This is the cover of "The Future of the Catholic Church With Pope Francis" by Garry Wills. CNS photo

Wills’ future stuck in the past

By  Carolyn Savoie, Catholic Register Special
  • May 9, 2015

The Future of the Catholic Church with Pope Francis by Garry Wills. (Penguin, 288 pages, hardcover, $32.95)

At first glance, Garry Wills’ latest book might appear to offer insight into the life and intentions of Pope Francis. But anyone familiar with Wills’ polarizing views might well guess that is not the case. He does discuss Pope Francis — in the introduction and in the epilogue — but his treatment of the Pope is minimal.

The Future of the Catholic Church with Pope Francis is mostly a journey through the Church’s past. Wills leads us to examine moments of major change in Church history. He builds a case that change is inevitable and change is necessary.
“I want to trace, in this book, how change — far from being the enemy of Catholicism — is its means of respiration, its way of breathing in and out.” Change, Wills claims, will come again through our current pontiff.

The book is an extended essay. Wills presents his arguments, heavily referencing the Gospel, Church fathers and ecumenical councils. He is a skilled writer, an academic and an effective debater — but far from winning over every reader, his style is more likely to further provoke debate.  
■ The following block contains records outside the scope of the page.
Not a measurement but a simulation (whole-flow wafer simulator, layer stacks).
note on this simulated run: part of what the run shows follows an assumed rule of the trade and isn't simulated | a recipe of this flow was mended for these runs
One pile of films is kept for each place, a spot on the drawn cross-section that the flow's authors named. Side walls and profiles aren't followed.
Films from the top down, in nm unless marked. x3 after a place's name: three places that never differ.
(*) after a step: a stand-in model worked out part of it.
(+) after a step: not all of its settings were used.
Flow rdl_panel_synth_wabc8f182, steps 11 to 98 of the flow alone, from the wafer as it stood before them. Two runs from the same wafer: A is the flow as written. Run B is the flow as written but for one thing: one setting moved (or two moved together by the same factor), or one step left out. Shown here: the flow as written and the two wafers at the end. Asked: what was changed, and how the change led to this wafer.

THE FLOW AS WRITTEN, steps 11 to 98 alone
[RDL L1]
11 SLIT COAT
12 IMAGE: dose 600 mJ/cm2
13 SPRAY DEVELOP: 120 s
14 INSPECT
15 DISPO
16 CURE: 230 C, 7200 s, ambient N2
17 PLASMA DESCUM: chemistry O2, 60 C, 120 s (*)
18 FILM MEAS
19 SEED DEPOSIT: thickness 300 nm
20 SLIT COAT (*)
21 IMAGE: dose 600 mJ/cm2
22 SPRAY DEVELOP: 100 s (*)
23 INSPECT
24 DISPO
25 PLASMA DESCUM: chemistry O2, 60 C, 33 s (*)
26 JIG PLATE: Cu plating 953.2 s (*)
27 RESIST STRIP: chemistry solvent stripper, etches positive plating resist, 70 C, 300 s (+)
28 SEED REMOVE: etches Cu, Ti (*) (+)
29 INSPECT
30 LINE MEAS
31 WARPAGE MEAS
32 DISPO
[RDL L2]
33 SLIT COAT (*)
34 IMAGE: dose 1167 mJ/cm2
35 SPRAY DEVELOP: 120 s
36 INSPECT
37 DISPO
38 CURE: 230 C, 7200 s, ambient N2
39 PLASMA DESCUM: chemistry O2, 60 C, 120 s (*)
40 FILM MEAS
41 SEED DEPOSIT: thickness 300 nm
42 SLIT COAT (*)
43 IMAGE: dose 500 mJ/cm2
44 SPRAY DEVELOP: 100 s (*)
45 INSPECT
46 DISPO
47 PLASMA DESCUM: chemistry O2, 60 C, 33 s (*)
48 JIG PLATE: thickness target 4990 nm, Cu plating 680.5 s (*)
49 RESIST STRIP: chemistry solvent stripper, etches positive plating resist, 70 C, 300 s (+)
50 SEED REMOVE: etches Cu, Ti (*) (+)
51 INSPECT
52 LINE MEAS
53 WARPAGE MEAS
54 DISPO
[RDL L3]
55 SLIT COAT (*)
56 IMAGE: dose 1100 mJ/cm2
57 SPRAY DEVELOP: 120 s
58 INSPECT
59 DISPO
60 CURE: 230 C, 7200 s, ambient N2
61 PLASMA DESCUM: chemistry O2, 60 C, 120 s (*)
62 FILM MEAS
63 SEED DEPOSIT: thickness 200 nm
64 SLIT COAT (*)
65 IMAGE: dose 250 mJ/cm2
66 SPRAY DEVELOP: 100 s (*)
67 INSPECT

Wills presents an academic and historical approach to changes in the Church, but there is a tone of antagonism towards certain traditions. This should lead the reader to question whether he is presenting both sides of the story.

Other Church historians would be better placed to comment on the accuracy of the early historical content. However, it is clearly an approach that places great emphasis on what he regards as the questionable origins of Church hierarchy while trying to deconstruct papal authority. Poking holes in what most Catholics assume about the history of the popes gives Wills a start on arguments he will make about the current state of Catholicism in the last few chapters.

Wills’ history of change in the Church begins with the emergence of Latin-only liturgies and builds to the factors that contributed to an eventual eclipse of Latin after Vatican II. Next, he returns to the early Church to discuss the changing perception of what constituted holiness —  first with the rise of martyrdom, where “the desire for martyrdom became the mark of the ‘true’ Christian.” When martyrdom wasn’t available, it was replaced by asceticism in the fourth century.

Contrary to martyrdom’s public display of faith, the new ascetic ethos created a withdrawn, contemplative faith.
Wills then provides a perspective on the emergence of Church and state, under the guidance of Constantine in Constantinople. From there Wills outlines Rome’s struggle for power through the “fictive office of Peter” and other “inventions.” He argues that the current papacy cannot be traced directly back to Peter, as “the Roman Church, not having a bishop until the second century, could not have recorded a line of bishops before that, and was hazily sketched in after that.”

A few chapters are devoted to discussing the “outright war” against American pluralism declared by Pope Leo XIII in the late 1800s and the Church’s later reversal on the issue.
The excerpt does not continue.